Concealing violence against women: A call to prayer for shifting attitudes

Women in Cairo protest against violence against women, June 2014. (Reuters)

Women in Cairo protest against violence against women, June 2014. (Reuters)

Earlier this week, a Moroccan state TV channel aired a makeover tutorial for women, showing them how to cover their facial bruises with concealer

Good morning!” The host began. “Today, we’re going to move to a topic that is saddening, but on the occasion of the International Day for the Elimination of Violence Against Women, I’m going to show you the makeup that can cover bruises from the hits a woman may experience. It’s a topic we shouldn’t even have to discuss, but unfortunately, this is what it is.
— Moroccan state TV segment on concealing the bruises of domestic violence

Moroccan women were quick to show their outrage at this terrible error in judgement and demanded an apology from the TV station. But the fact that it was aired highlights that domestic violence is still seen as normal, and that the effort is on the woman to conceal the problem, rather than on men to stop carrying out the abuse.

The price of no change is unacceptable

We believe in and work for a world where women and girls can flourish and prosper peacefully alongside men and boys, sharing in and benefitting from societies that value their skills and accept their leadership. Violence against women and girls has a devastating impact on individuals and on the society.

Women and girls who experience violence lose their dignity, they live in fear and pain, and in the worst cases they pay with their lives. Violence cuts deeply into the liberties we should all have: the right to be safe at home, the right to walk safely on the streets, the right to go to school, to work, to the market or to watch a film. We should be able to expect that attackers will be punished, that justice will be done, and that we can get care and support for injuries... Change to these elements has a cost, yet the price of no change is unacceptable.
— Statement by Phumzile Mlambo-Ngcuka, Executive Director of UN Women

Last week marked the start of the UN's annual 16-day campaign to End Violence Against Women and Girls. In the Middle East, 37% of women have experienced physical or sexual violence from a partner at some point in their lives, and 125 million girls and women alive today have been subjected to Female Genital Mutilation.

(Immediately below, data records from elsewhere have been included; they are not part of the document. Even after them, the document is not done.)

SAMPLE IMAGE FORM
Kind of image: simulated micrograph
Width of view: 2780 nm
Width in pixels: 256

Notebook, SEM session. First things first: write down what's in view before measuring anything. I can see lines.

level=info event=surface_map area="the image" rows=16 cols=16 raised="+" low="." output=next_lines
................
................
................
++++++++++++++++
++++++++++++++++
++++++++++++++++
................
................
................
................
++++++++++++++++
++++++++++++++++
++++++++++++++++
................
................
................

Overall attitudes towards violence against women do seem to be shifting in the right direction, but as the Moroccan TV blunder shows, there is still a long way to go. 

How can we pray?

  • Pray that attitudes would continue to shift against violence towards women and girls. Please pray that violence against women would not be seen as normal, but would be increasingly challenged and condemned.
  • Pray for our development organisation in North Africa as they use media to promote gender equality. We have an educational curriculum to teach men and women in civil society to prevent violence against women, and want to use this curriculum in our work with refugees where rates of domestic violence are often high. Please pray for them as they run these training sessions, that they would be instrumental in changing attitudes in North Africa and beyond.
  • Pray that more women would seek help in situations of domestic violence - currently only 40% seek help, and only 10% report the abuse to the police. Pray that women would find safe ways to seek help and that support would be available to them.